Sunday, June 10, 2007

California Suit (1978)

2/1/06

Last night I started doing some research for a script I'll be writing for a screenplay class. The story I have in mind might contain a sequence involving a high school play and I wanted to select a light comedy that I could barrow some lines from. Now when I think of 'high school play' I typically think of adapted Shakespeare or Neil Simon. So as part of my research I checked out from the BSU library a copy of Simons California Suit, which I selected because I knew it had a large cast. It turns out that Suit, though rated PG, is not quite appropriate for a high school performance though it is however decent Simon.

California Suit is a late 70's comedy/drama with a large and talented cast and plenty of witty banter. The film is basically four little plays, two primarily drama and two primarily comedy, linked together by their various players staying at the same Beverly Hills Hotel. Jane Fonda is Hannah Warren a shrill but ultimately sympathetic liberal feminist who has come from New York to visit with her long estranged husband over the matter of their daughters custody. Alan Alda is the estranged husband Bill, a professional screen writer and sensitive man of the 70's. The two bicker wittely but eventually decide on the right course for their daughter, wherein she will spend half the year in California with him and the other half in New York with her.

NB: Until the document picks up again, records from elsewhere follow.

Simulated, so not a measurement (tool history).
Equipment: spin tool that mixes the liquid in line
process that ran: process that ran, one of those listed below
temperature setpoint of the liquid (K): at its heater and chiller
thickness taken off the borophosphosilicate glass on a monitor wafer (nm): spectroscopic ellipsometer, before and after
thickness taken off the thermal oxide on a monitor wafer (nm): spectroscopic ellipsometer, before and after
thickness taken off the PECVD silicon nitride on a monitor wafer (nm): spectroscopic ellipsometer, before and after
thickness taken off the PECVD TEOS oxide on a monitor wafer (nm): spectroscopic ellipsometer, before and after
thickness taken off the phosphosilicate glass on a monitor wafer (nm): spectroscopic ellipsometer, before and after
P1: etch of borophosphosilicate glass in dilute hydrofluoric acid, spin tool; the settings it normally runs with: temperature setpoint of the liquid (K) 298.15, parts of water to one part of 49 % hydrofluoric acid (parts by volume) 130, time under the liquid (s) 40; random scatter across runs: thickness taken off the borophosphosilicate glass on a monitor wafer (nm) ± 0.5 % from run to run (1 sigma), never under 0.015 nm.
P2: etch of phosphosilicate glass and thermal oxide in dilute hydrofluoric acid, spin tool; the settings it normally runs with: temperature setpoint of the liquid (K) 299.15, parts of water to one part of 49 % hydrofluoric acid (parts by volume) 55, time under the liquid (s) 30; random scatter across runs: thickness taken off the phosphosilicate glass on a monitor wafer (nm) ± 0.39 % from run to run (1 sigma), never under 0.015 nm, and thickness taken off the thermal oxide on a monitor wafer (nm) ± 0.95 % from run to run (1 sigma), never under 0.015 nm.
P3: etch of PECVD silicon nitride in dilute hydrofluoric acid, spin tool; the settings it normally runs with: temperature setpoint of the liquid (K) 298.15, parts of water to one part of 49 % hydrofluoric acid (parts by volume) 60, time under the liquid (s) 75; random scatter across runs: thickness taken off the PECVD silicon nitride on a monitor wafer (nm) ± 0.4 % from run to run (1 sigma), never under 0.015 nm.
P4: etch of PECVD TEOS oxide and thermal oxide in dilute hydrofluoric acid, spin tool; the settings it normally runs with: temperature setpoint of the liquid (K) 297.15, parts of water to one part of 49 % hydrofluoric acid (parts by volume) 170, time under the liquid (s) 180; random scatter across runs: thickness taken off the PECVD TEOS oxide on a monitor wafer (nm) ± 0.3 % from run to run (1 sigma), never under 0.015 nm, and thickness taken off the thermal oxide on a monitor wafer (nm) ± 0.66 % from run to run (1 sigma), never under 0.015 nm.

Maggie Smith (you know her as Mrs. McGonagall in the Harry Potter movies) is Diana Barrie, a veteran London stage actress visiting Los Angles after having finally been nominated for an Academy Award. However Dianas nomination is for a lead role in a silly romantic comedy (opposite James Coburn) which she hated making and for which she is considered unlikely to win. Michael Cain is Sidney Cochran, a former actor and now antique dealer who is Dianas husband. The film slowly revels that Sidney is a bisexual and that while he loves his wife 'in his way' he sleeps around fairly frequently. Diana non-the less is deeply in love with him and somehow the marriage seems to work for them. Maggie Smith ironically did win a best supporting actress Oscar for this role.

Walter Matthau is Marvin Michaels in from Philadelphia for his nephews bar mitzpha (sp). Herb Edelman is Marvins sex-obsessed brother Harry Michaels who hires a prostitute for his brother who unwisely indulges after having been plasterd with alcohol. Things get even more complicated for Marvin when his wife (Elaine May) arrives at the hotel the next day and Marvin can not awaken the hooker who has passed-out after having drunk an entire bottle of tequila herself. Perhaps only Matthau could pull off this material this well, though the actress playing his wife also does an excellent job. Finally Bill Cosby and Richard Pryor are two Chicago doctors on a vacation with their wives in which everything goes wrong, leading perhaps inevitably to a lot of physical comedy.

California Suite works when perhaps it shouldn't and unlike many films of this type doesn't try to force its stories to connect. A likeable movie that displays both Simons and director Herbert Ross's ability to deal with a variety of situations on screen. If made today this movie would probably be less restrained and rated R, but like much of Billy Wilders 1960's work retains an old school charm that makes the seemingly unacceptable almost pleasant.